Indeed I'm hoping to. I'm not sure at this point if I'll be able to be there the whole time, but Im going to try.

I seem to recall that these early banjoists (Sweeney, etc.) liked to claim that they were the "only banjoist" and so forth.  They would also protect their banjos and even keep them locked up till show time so that they could not be copied.  Seems that it would be contrary to publish a blueprint of their banjos on the covers of sheet music.  

But speaking of sheet music covers… everyone get out your copy of Carlin's book The Birth of the Banjo and turn to page 31.  There you will find one of the above wood cuts--with a small difference.

Take out your looking glasses and examine the banjo neck where it passes the left arm.

Friends, that look like a fifth peg.

Joel, that is a blemish on the lithographic pull, signified by the interruption of the black line of the third string right below it. For those wishing to see a clear copy that you can blow up on the PDF version and really see what is going on click on this link. 

http://levysheetmusic.mse.jhu.edu/catalog/levy:018.002

But while we all have our copies of Carlin out, we can read on page 145 that Sweeny is not documented as hiding his instrument until he was in England from 1842-1845, and these covers are from 1840. And by then he seems to have already settled on the 5 string as we know it complete with thumb string.

But here is another gourd banjo with no thumb string. This one was found and drawn by Benjamin Latrobe in Congo Square, New Orleans in 1819.

Oh, and by the way, Latrobe was no casual artist but is known as the "Father of American Architecture" and designed the United States Capital building.

I don't remember all the details, but I'm pretty sure that there is historic documentation of an exact transcription of Joel Sweeney's method of playing "Grapevine Twist," which he said he learned when he was young, from a slave.  The only point is that it uses the fifth string a lot and is hard to imagine playing without a drone string.  Since Joel Sweeney is widely seen as adding the base string, not the drone string, to the banjo, I really don't exactly understand what this discussion is about. 

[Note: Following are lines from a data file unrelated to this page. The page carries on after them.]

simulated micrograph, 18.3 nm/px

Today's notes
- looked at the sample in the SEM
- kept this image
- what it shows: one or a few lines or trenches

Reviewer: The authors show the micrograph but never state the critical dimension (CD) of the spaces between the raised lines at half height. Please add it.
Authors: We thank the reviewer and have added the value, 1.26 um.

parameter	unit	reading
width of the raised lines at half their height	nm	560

Mark, I copied the Latrobe writings and have a few questions.  First, can you correct what I have transcribed?

"32) a stringed instrument which no doubt was imported from Africa.  On the top of the finger board was a rude figure of a Man in a sitting posture, & two pegs behind him to which the strings were fastened.  The body was a Calabash.  It was played upon by a very little old man, apparently 80 or 90 years old.  The women squalled(?) out a burthen(?) to the playing, at intervals, consisting of two notes, as the Negroes working in our cities respond to the Song of their leader.  Most of the circles contained the faint(?) sort of dancers.  One was"

1) What are the words after which I have added "(?)"

2) Do you have access to an additional page as his description was evidently cut short, in mid-sentence.

3) He mentions two pegs but shows three strings.  Any insights there?

4) He indicates that it is a gourd instrument (calabash), but it looks like the top may not be a skin or....is that not a hole which is drawn as a circle?

I think "the women squatted out a further to the playing"

I think "contained the same sort of dancers"-  look at the "s" in the words "consisting", and "sitting"...same long tall ornamental letter s.

I think squalled is the correct word here.